Wednesday, December 10, 2014

12/10/14 Reminders & Sighs of happy memories

Ever have one of those days where it seems you can't escape the past?  I woke up knowing today was going to be a bit tough.  Not to say I haven't gotten through the day or that I've cried or anything because I haven't.  But the has been a bit more focused on the past than it should have.  My ex was the first thing on my mind this morning.  "They" (whoever they are) say that the first person on your mind when you wake up is either the cause of your happiness or the cause of your pain.  I think today I'm sitting somewhere in between those two because I'm not happy with my ex (obviously) but I'm not in pain anymore either.  But he's definitely the cause of my thoughts today.

I can't remember what I was thinking about when I woke up but I do know that before we left the house I wondered if he ever thinks of me when he woke up too.   In the car, our song "Just A Fool" (Christina Aguilera & Blake Shelton) started on iTunes Radio and I HAD to change it.  Just had to.  We both loved that song & used to sing it as a duet together whenever it came on.  One of the best moments with that was driving to NYC for the SuperBowl last year & just BLARING it with both of us singing at the top of our lungs but with so much heart & emotion.  He had a gorgeous voice and I LOVED hearing him sing.  I really hope to be able to listen to that song again because I love Christina and that's one of my favorites that she does.  After that, "Stay" by Rhianna came on and my response was "REALLY?!  Cmon iTunes, you're killin' me..."

Errands, etc. etc....Cue thoughts about New Years.  Last year we spent New Year's in California at a hotel and attended a Great Gatsby themed party.  SO much fun dressing up.  Naturally I wondered what he's going to do this year.

Also thought about Valentine's Day...definitely not much on the "holiday" but the day after would have been our official 2 year mark.  Hopefully this year that day will pass and I won't actually give it a second thought or if I do, it won't matter all that much.  We'll see.

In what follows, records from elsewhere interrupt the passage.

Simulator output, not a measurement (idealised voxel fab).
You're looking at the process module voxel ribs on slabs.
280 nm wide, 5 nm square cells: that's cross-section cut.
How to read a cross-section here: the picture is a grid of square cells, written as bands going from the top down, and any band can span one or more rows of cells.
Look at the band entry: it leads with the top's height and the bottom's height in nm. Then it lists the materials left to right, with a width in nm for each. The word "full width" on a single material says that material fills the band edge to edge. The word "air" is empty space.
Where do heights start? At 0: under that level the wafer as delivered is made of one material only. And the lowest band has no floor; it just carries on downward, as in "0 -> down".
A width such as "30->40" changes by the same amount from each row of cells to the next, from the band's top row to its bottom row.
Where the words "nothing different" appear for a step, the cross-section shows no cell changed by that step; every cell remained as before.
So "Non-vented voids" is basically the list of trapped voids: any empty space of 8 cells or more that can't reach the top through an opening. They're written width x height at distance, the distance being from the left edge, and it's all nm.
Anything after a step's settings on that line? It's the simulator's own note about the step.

Today I miss the good times we had.  That's what I've been focused on and I don't think that's a negative thing, but right now I don't really want to be focused on anything having to even do with my ex.  I just want to have that fresh start & clean slate.

Fortunately, my other focus now is staying busy throughout the day and I've been seeing lots of friends lately for lunches and stuff like that.  Today my morning was thoroughly brightened by visiting my hair girl.  She had to fix a bit of my hair but her smile always brightens my day.  :)

I'm looking forward to Krav tomorrow morning and hopefully getting the house cleaned up and Christmas presents wrapped.  It seems like every year things get to be pushed more and more to the last minute!  Time is flying for sure.

I came across tho wonderful letter last night and it was very touching.  It's a letter from Anais Nin to Clementine von Radics and is encouraging and hopeful.  Here's to good memories that make you sigh with nothing but happiness when they're thought of and a bright future enveloped by loads of emotional growth and good energy.  Cheers.

"For women who are tied to the moon, love alone is not enough.  We insist each day wrap it's knuckles through our heart strings and pull.  The lows.  The joy.  The poetry.  We dance at the edge of a cliff, you have fallen off.  So it goes.  You will climb back up again.

You rare girl, once again, you have a body that belongs to no lover, to no father, belongs to no one but you.  Wear your sorrow like the lines on your palm.  Like a shawl to keep you warm at night.  Don't mourn the love that is lost to you now.  It is a book of poems whose meters worked their way into your pulse.  Even if it has slipped from your hands, it will stay in your body.

...You have your heart all to yourself again.  A heart like a stone cottage.  Heart like a lover's diary.  Hope like an ocean."